Swimming against the stream of bag bans around the country, a new Arizona law prohibits local bans, taxes or fees on plastic bags and other containers.
Gov. Douglas Ducey (R) signed into law April 13 a measure that bars any Arizona company from regulating the “sale, use or disposition of auxiliary containers,” which includes single-use plastic bags as well as foam containers, boxes, cans and bottles. The new law also would prohibit local governments from requiring businesses to report how much energy they use, and from imposing mandatory recycling regulations.
Several major statewide business groups supported the measure, written by state Rep. Warren Petersen (R-Gilbert), including the Arizona Retailers Association and Arizona Food Marketing Alliance. They argued that plastic bag laws create a patchwork of mismatched regulations that increase costs for stores and confuse customers.

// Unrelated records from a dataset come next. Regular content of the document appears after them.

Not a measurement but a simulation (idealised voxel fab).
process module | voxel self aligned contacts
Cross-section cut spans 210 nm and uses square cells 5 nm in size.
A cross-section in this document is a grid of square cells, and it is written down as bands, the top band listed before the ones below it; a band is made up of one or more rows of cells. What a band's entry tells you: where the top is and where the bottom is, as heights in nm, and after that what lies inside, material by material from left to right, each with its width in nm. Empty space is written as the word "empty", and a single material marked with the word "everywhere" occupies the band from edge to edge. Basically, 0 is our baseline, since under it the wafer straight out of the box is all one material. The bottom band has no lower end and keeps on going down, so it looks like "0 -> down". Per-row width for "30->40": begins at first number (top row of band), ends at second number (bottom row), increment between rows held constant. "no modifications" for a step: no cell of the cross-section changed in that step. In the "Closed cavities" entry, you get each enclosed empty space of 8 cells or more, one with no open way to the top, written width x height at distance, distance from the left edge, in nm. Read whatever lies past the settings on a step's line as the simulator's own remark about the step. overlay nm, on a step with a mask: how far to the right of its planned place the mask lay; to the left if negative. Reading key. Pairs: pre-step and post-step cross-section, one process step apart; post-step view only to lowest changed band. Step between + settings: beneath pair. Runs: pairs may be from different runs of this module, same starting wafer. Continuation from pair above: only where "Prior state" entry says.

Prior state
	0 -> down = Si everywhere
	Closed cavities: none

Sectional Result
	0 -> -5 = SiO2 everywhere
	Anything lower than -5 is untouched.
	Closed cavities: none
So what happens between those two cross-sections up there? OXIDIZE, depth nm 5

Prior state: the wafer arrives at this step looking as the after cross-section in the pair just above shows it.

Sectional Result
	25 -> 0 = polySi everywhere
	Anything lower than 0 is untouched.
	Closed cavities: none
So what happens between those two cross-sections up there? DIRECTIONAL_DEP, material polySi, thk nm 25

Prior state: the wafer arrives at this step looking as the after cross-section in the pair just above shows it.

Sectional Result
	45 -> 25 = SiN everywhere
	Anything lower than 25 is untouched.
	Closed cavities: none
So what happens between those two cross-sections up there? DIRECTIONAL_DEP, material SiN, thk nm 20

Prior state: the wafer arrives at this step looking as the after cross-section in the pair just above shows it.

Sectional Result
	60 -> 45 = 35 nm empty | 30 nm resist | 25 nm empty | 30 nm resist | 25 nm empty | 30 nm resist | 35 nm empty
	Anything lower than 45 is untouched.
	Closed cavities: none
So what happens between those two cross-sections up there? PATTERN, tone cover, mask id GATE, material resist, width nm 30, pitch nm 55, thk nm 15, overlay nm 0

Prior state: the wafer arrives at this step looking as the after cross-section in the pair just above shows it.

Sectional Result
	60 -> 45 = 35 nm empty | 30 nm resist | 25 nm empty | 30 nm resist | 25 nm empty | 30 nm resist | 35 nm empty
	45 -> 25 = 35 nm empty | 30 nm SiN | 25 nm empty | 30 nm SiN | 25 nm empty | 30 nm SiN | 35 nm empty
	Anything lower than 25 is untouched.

Only one Arizona city — Bisbee, in the southeastern corner of the state, population 5,575 — had so far approved a ban on single-use plastic bags and a 5-cent tax on paper ones. But other cities, including Kingman, Tempe and Flagstaff, were considering bag bans or taxes. Bisbee's ban went into effect on Earth Day 2014; the new state law overturns it.
In 2008 and 2009, the Arizona state legislature tried and failed to pass several plastic bag-related bills, including a state-wide ban and state-wide mandatory recycling.
The law is the first of its kind in the United States, though Missouri is considering a similar measure and Georgia lawmakers voted down a ban on bans earlier this year.